The first version is:

int[] a = new int[1000];
int[] b = new int[1000];

The second version is:

class Helper{
    int a;
    int b;
}
Helper[] c = new Helper[1000];

My intuition tells me that the second one is better, but I could persuade myself in reason.... Can anyone compare the time complexity and space complexity of these two structure for me. For example, are these two version cost the same space? Or the second one cost less? Thank you!

The real question you should be asking is what is the relation between aa[i] and bb[i] . If aa[i] and bb[i] are properties of the same object (that has a more meaningful description than "Helper"), you should definitely put them in some class instead of using multiple primitive arrays. After all, Java is an object oriented language.
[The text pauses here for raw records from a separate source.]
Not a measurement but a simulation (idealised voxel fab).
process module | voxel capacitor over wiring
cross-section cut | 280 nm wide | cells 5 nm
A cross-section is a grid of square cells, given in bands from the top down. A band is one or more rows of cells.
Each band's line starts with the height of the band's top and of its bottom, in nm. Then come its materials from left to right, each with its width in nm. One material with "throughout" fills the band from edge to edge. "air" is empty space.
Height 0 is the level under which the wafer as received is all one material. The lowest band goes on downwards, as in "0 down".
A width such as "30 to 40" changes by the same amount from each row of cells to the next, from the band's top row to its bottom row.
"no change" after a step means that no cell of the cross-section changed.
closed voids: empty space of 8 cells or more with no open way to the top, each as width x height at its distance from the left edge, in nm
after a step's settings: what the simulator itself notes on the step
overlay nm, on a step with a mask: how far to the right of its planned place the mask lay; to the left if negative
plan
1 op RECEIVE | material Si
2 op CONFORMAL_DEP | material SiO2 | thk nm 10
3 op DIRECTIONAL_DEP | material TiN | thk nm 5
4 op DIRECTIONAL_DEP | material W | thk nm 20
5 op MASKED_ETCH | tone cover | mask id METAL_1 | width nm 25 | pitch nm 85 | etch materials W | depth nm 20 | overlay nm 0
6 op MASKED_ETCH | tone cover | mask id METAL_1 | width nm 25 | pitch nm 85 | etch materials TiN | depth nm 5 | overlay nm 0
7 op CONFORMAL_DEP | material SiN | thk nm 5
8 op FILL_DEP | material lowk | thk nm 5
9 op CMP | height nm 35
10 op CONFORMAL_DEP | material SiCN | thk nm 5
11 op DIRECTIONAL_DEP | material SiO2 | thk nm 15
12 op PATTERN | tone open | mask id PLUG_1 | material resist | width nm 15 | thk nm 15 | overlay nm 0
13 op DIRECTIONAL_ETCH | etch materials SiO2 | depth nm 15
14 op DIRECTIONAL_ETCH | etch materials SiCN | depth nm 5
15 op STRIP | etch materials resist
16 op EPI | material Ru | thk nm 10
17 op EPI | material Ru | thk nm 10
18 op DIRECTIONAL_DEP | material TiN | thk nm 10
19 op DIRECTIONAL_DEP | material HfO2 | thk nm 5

You shouldn't care about performance differences. Those will be insignificant. The important thing is that you code makes sense to whoever reads it.

While Eran is right, I'll add a few more points.

Sure, chances are you're very likely not going to bother about the performance - the difference is very insignificant for a general purpose application. Readability is what matters .

Still, in terms of technical details :

Space complexity is the same (it's always as many elements you have), but the absolute value in bytes is different.

Array of pairs will cost you more - each Java object has an overhead of several bytes. In case of two arrays, it's only a few bytes overhead per each array.

Also, in case of two arrays, the values of each array will reside next to each other in memory - reading all values of one of those array will be more effective in terms of CPU cache and memory layout. In case of array of objects, you now have an array of links to those objects and need first read the address of the object, before you can access the actual value of the field.

These are just general points so you can get a feeling of what's going on. In practice it all depends on how you want to work with those structures.